Equities Flashcards
What factors affect Share Prices?
- Economic and political factors
- Investor sentiment
- Factors specific to the business:
- Profit expectations
- Dividend expectations
- Takeover Activity
- Quality of management
Who is the process of ‘floating a company’ regulated by?
United Kingdom Listing Authority - part of the FCA
Who is the AIM market regulated by?
London Stock Exchange
How do you describe shares on AIM
- Quoted or traded
- NOT Listed
How are shares bought and sold
- Through stockbroker
- Direct with SB or via bank/building society
What are the costs involved in buying/selling shares?
- Commission - to stockbroker
- Stamp Duty (0.5% rounded up to nearest £5)
- Stamp Duty Reserve Tax (0.5%)
- Panel on Takeover and Mergers (PTM) Levy (£1 on trades over £10,000)
What is the offer price
The price at which stocks can be bought
What is the bid price?
The price at which stocks can be sold
Explain the spread
- Difference between offer and bid price
- Large company shares have lower spread
When is Stamp duty charged
- If share bought using stock transfer form
- Transaction over £1,000
When is stamp duty reserve tax charged?
- If shares bough electronically through CREST
- No £1,000 threshold
Explain a Preference Share
- Fixed rate of dividend half-yearly - only paid if sufficient after tax profits.

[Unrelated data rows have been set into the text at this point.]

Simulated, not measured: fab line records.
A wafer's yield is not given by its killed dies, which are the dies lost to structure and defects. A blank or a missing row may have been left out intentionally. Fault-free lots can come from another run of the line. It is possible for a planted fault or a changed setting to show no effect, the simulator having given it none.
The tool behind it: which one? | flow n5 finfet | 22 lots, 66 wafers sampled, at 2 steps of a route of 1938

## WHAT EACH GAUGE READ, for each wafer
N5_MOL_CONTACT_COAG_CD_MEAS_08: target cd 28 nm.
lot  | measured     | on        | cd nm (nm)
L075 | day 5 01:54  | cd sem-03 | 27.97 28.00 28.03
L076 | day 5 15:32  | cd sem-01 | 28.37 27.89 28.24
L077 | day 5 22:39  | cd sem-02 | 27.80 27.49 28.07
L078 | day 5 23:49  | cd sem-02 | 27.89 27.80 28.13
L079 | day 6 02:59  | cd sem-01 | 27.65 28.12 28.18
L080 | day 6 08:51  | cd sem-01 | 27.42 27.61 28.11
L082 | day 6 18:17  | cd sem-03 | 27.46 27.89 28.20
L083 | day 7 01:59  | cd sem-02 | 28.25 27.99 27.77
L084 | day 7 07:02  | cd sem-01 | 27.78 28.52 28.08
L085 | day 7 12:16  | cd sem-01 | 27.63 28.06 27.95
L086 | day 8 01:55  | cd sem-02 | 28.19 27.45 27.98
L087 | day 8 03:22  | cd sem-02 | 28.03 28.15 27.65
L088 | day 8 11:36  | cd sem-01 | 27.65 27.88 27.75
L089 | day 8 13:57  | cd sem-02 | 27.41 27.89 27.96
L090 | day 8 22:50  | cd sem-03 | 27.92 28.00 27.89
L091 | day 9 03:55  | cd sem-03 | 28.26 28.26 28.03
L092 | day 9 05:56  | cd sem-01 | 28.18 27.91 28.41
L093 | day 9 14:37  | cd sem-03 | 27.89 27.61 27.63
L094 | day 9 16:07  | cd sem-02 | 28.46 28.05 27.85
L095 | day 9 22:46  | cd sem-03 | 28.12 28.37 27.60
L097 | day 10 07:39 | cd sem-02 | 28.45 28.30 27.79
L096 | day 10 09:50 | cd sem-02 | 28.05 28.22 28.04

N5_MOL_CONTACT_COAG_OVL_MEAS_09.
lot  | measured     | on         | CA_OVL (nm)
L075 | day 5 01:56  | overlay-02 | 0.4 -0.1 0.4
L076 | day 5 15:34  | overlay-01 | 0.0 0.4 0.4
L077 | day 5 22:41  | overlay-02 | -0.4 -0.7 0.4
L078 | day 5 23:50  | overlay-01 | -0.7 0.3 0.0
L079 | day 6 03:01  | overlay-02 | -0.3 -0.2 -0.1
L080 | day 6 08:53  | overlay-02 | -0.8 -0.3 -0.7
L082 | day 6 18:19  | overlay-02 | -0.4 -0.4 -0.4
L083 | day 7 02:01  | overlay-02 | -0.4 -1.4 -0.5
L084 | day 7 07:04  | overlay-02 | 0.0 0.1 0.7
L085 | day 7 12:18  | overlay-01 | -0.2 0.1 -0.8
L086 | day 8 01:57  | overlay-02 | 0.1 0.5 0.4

- Payment of dividends has priority over ordinary shares.
- No voting rights.
- Rank above OS in liquidation.
5 types of preference share
- Cumulative PS - if dividends not paid, shortfall carries forward
- Non- Cumulative PS - unpaid dividends are lost
- Participating PS - additional dividend as a proportion of OS dividend.
- Redeemable PS - dividends paid for a time then shares are repaid, some at a predetermined date.
- Convertible PS - right to convert to OS at pre-set dates and terms.
Explain an Ordinary Share
- Entitled to share of profits after tax and preference shares
- Entitled to attend and vote at AGMs
- On liquidation entitled to share after debts and other shareholders
3 Types of Ordinary Share
- Non-Voting OS
- Deferred OS - Dont qualify for dividend until the OS has reached predetermined level or specific period
- Alphabet Shares - different rights for each class
Risks associated with Equities
- Capital Risk
- Dividend volatility
- Currency Risk
- Liquidity risk
- Counterparty Risk
- Regulatory Risk
Types of Equity Diversification
- Across individual shares.
- Across sectors.
- Across international markets.
Explain private equity in a sentence?
- taking a stake in or acquiring companies that are not publicly traded on a stock exchange
Explain possible exit strategies of Private Equity (4)
- sell back to management.
- sell to another investor.
- sale to another company (trade sale).
- company achieving market listing.
Alternative types of Private equity investment
- Private equity Funds
- Listed Private equity investment companies (direct or fund of funds)
Earning per share (explanation and equation)
- Enables investor to see the trend in companies profitability.
- Has to be included in company accounts
- profit attributable to ordinary shares / number of ordinary shares in issue
- Profit after tax, minority interests and preference shares
Dividend Yield (explanation and equation)
- dividend as a percentage of current share price
- helps compare return on share to those on bonds/deposits
- (dividend per share / current share price) x 100
Dividend Cover (explanation and equation)
- how many times the dividend could be paid out of the available current earnings.
- Individual basis:
EPS / Dividend per share - Total profit basis:
profit attributable to ordinary shares /
dividend paid to OS
Price Earnings Ratio (explanation and equation)
- measure of how highly investors value the earnings of a company
- current market price of share / EPS
Net Asset Value (explanation and equation)
- the value of the tangible assets that are
attributable to the ordinary shareholders - Net assets attributable to OS / no. OS in issue
Limitations of Investment Ratios
- Different Accounting Policies may be used between companies and between years
- Use historical data
- Years with high inflation can produce misleading figures
Explain what Indices are
- They bring together the movements of individual share prices and show the direction in which a market has moved over a period of time.
Types of indices
- Total Return
- Capital only - reflect price changes only
Limitations of Indices
- Few large companies can have large impact due to market capitalisation approach.